# Rod Stewart layout



## Gansett (Apr 8, 2011)

To go along with the other Rod Stewart post his layout is featured in the last issue of Model Railroader. A modest 1,500 square feet, 124 feet long, 900 feet of mainline, hundreds of structures and a model of a bridge that's 10 feet long and made from 10,000 laser cut parts. 
A lot of scratch building is done by him but he does have two guys he refers to as helpers.
If he needs a hand I'd be glad to swing by..


----------



## ZebraCakez (Mar 26, 2011)

I love how he only lets train related magazines in to photograph his layout, he keeps the mass media out of it. The layout is for the personal enjoyment of himself and the others in the railroading community he has decided to share it with, nobody else. The pop - culture crowd can take a hike.

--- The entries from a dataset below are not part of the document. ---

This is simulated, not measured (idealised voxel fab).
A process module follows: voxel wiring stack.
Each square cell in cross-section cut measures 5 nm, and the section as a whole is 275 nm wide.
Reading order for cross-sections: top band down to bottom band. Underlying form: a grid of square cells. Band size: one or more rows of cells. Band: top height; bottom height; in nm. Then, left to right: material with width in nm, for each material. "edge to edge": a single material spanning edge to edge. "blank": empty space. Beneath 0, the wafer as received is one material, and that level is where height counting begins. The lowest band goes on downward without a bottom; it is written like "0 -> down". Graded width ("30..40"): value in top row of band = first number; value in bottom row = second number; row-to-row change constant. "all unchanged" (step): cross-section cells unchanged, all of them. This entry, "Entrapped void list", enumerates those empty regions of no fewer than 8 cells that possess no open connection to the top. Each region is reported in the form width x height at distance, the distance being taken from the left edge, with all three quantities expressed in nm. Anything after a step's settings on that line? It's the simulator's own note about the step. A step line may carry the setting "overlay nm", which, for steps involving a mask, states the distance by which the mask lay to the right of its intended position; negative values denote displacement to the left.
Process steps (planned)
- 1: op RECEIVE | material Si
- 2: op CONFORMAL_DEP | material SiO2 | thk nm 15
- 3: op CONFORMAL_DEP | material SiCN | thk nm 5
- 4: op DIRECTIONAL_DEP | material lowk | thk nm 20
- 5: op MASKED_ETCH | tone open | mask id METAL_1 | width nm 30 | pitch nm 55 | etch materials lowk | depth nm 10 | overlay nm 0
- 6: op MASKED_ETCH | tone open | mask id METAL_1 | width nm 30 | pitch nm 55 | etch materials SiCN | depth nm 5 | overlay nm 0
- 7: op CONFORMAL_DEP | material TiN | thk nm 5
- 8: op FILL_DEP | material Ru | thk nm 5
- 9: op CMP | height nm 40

And the fact that he has seven crates of modeling equipment that he brings with him on tour is just too cool. I'd be his train crate roadie any day.


----------



## shaygetz (Sep 23, 2007)

I've always had a healthy respect for his work...he does most of it himself...he fits it around his family...and he only shares it with us. Just too cool...


----------



## hoscale37 (Nov 20, 2011)

This is the cool quote about Rod Stewart, (Bolded below) if you haven't seen it before:


The husky-voiced Scottish singer, allowed Model Railroader, the world’s biggest model railway magazine, to feature his pride and joy on the front cover of its latest edition. The 62-year-old rock 'n’ railer, as he may now become known, has long craved recognition for his private hobby. He said several years ago that such an honour would *“mean more to me than the cover of Rolling Stone”. * He explained: “I’m a great model railway enthusiast and I’m building a huge layout over there in California so that takes up a little bit of time and football takes up a little bit of time.”

Here's a snippet of the Piers Morgan Interview from 2011. 

Forward to the 10:15 mark where Stewart starts to Talk about his layout.

http://www.youtube.com/watch?v=qPPewP_z2GE


----------



## ZebraCakez (Mar 26, 2011)

And no matter what Piers said or how he asked, the answer was no.

Cameras are not allowed. You may come up as a private guest, that's it, no photography.


----------



## Ml-toys (Dec 19, 2013)

Are there pics of his layout anywhere


----------



## sstlaure (Oct 12, 2010)

Piers Morgan is an idiot.

Rod Stewart rocks....his layout was also featured a couple years ago in MR (i've got both issues.) It was interesting to see the areas that he reworked. That city and the extreme amount of detail he puts into it is incredible.


----------



## wsboyette (Jan 25, 2014)

Ml-toys said:


> Are there pics of his layout anywhere


Just go to Yahoo search and enter "Rod Stewart Model Railroad", and a slough of pictures of his layout will come up.


----------



## irishthump (Jul 1, 2013)

To be honest I assumed (like others I'm sure) that being a multi-millionaire he simply paid others to build the layout for him. Then I read the MR article and was delighted to find that he scratchbuilt the vast majority of the structures on the layout. And the fact that he wants to keep the layout to himself and fellow modellers is a credit to him.


----------



## wsboyette (Jan 25, 2014)

And in like manner, Neil Young is into O gauge and has an awesome layout too !


----------